Honeywell Structured Wiring Enclosures

Swancoat

Active Member
Does anyone have any experience with Honeywell structured wiring enclosures?

I'm currently having a home built, and the builder insists any wiring that happens be done by their wiring sub (as opposed to me). The Wiring Sub wrote up a proposal with all of my requests on it - one of which was for a couple of empty cans to be used as tel/cable demarc, and another as the home run for all of the Cat6 runs.

Anyway, on his proposal, it specifies Honeywell cans. I did a few searches (Pics of these things are somewhat hard to come by) and I'm concerned by the 'holes' or fastening system along the back of the can.

Pics of Honeywell Cans

Anyway, from most of what I've seen on this site and others, structured wiring enclosures usually have a fastening system that looks like a few vertical rows of round holes (instead of these stupid slots). I'm assuming nothing I get to put into one of these Honeywell things will fit correctly. Can anyone verify this? Are these enclosures largely standardized? Or am I mistaken, and each manufacturer has their own set of crazy standards?

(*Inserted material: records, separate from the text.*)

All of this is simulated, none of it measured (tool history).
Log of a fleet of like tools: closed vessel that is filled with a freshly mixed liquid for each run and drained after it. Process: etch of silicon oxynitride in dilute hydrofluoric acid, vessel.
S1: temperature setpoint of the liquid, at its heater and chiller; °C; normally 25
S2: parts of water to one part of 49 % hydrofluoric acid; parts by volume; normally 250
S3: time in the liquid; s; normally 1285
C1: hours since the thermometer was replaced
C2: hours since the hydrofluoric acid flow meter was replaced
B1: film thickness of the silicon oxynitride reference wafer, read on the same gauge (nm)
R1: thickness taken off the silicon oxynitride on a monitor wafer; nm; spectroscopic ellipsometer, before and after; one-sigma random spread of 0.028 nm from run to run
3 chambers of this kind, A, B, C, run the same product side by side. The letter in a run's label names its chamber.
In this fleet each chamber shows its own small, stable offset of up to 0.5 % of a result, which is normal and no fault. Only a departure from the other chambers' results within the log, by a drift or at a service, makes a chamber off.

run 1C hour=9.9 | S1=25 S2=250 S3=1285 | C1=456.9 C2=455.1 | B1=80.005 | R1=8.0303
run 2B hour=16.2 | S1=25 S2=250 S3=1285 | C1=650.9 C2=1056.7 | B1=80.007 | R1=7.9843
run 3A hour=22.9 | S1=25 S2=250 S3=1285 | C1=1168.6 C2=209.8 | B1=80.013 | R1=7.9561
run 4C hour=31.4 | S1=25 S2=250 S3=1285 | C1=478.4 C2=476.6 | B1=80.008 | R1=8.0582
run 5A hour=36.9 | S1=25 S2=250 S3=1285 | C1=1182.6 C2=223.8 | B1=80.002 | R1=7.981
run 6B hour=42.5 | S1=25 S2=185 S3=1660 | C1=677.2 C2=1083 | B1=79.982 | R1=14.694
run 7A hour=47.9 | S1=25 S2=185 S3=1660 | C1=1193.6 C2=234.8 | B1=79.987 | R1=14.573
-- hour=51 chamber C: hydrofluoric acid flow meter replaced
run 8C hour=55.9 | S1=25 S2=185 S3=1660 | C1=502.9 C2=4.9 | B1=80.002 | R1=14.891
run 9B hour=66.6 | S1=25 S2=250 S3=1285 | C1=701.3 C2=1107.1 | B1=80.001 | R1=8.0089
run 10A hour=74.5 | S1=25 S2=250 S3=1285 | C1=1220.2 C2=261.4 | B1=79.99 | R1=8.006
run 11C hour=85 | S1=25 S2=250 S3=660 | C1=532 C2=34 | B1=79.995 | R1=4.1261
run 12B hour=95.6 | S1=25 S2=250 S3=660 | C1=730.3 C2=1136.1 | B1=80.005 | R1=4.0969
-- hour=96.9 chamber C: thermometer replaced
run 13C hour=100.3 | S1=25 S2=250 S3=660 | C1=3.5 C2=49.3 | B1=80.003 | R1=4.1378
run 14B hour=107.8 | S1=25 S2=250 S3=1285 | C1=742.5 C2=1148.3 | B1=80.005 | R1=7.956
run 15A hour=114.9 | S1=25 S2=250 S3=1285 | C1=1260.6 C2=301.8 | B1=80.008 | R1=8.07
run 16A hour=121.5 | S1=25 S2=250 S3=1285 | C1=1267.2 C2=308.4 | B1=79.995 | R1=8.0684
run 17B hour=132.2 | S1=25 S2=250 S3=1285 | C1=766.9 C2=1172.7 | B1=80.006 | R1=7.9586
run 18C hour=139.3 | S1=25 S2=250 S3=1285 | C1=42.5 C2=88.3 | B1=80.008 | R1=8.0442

Any help or clarity on this issue is greatly appreciated.
 
Yes, you are correct, Honeywell cans have a different mounting system than others. If you know what kind on modules you will be using you may want to tell the wiring sub to use that brand can. Most of the others I have seen, (ELK, Leviton, etc.) seem to all use the same system of holes and are compatible.
 
I didn't see a hinged cover on the Honeywell page you referenced. A hinged cover is nice if you are frequently accessing your equipment. Regardless, I'm not sure that brand makes that much of a difference in an enclosure. Even with my Leviton enclosures, I still had to drill to mount my Elk equipment. The most important thing is that you have plenty of space to mount your devices. Take what volume you think you need and then double it. Not only do you need space for the equipment, but also you need space for wire management.
 
Even with my Leviton enclosures, I still had to drill to mount my Elk equipment.

Ahhh, that's good to hear. I assumed there was some 'standard' that Honeywell was deviating from. Now it seems that everyone has their own. That will work out fine.

Regarding the hinged cover... I'm not planning on accessing it too often once it's up and running, so the regular cover SHOULD be ok. These words may come back to bite me however.

As far as size goes... I've been lurking here long enough to realize that the incremental cost is pretty cheap given the flexibility, so the installer is going to drop in 2 48" cans. I figure that should leave me in pretty good shape.

Thanks for the replies.
 
You might also want to investigate what enclosures you future potential vendors stock or use. This depends what you plan on putting into the cans. For example, Home depot ( and my local electric supply house) stocks Leviton structured wiring.
 
Even with my Leviton enclosures, I still had to drill to mount my Elk equipment.

Ahhh, that's good to hear. I assumed there was some 'standard' that Honeywell was deviating from. Now it seems that everyone has their own. That will work out fine.

Regarding the hinged cover... I'm not planning on accessing it too often once it's up and running, so the regular cover SHOULD be ok. These words may come back to bite me however.

As far as size goes... I've been lurking here long enough to realize that the incremental cost is pretty cheap given the flexibility, so the installer is going to drop in 2 48" cans. I figure that should leave me in pretty good shape.

Thanks for the replies.
Channel Vision and Leviton are pretty compatible with each other and they are very different than Honeywell. I agree more with russban in that if you have an idea what system and modules you will be using you should match the can. I doubt that Honeywell's line of products is anywhere close to that of Channel Vision and Leviton so for that reason alone I would spec a CV or Leviton can. As far as the comment about Elk - the controller itself is an odd side and will not fit on anybody's mounting system directly. HAI's controller is available on a backplate that will fit CV and Leviton, it wont go into the Honeywell. Some people even put the Elk controller on the HAI backplate. Elk also has universal brackets that fit into CV and Leviton but not Honeywell. Bottom line is that unless you plan on a totally Honeywell proprietary system you will be better off with a CV or Leviton can.
 
Thanks Steve. I'll tell the installer I'd rather go with a Leviton Can (I assume these things are all similarly priced...)
 
stick with the channevision cans... anything leviton will fit in them...but not the other way around..only things that don't fit are OnQ modules, but they don't fit in Leviton either and need their own OnQ enclosure type...or you drill some extra holes like i did...

The Elk will come out of it's black case..if you do that you can just screw the black backplane into the can (wouldn't be easily removable, but it shouldn't be needed). Then you pop the board back in and the cover over it..just make sure you don't use screws with big heads since you don't want the screw head touching the elk circuit board and short it out.

I've spent some time looking into this...Channelvision enclosure is definitely the way to go. Only downside is the shipping since your local HomeDepot doesn't have them.

And as other said.. definitely get a can about twice the size of what you think you need.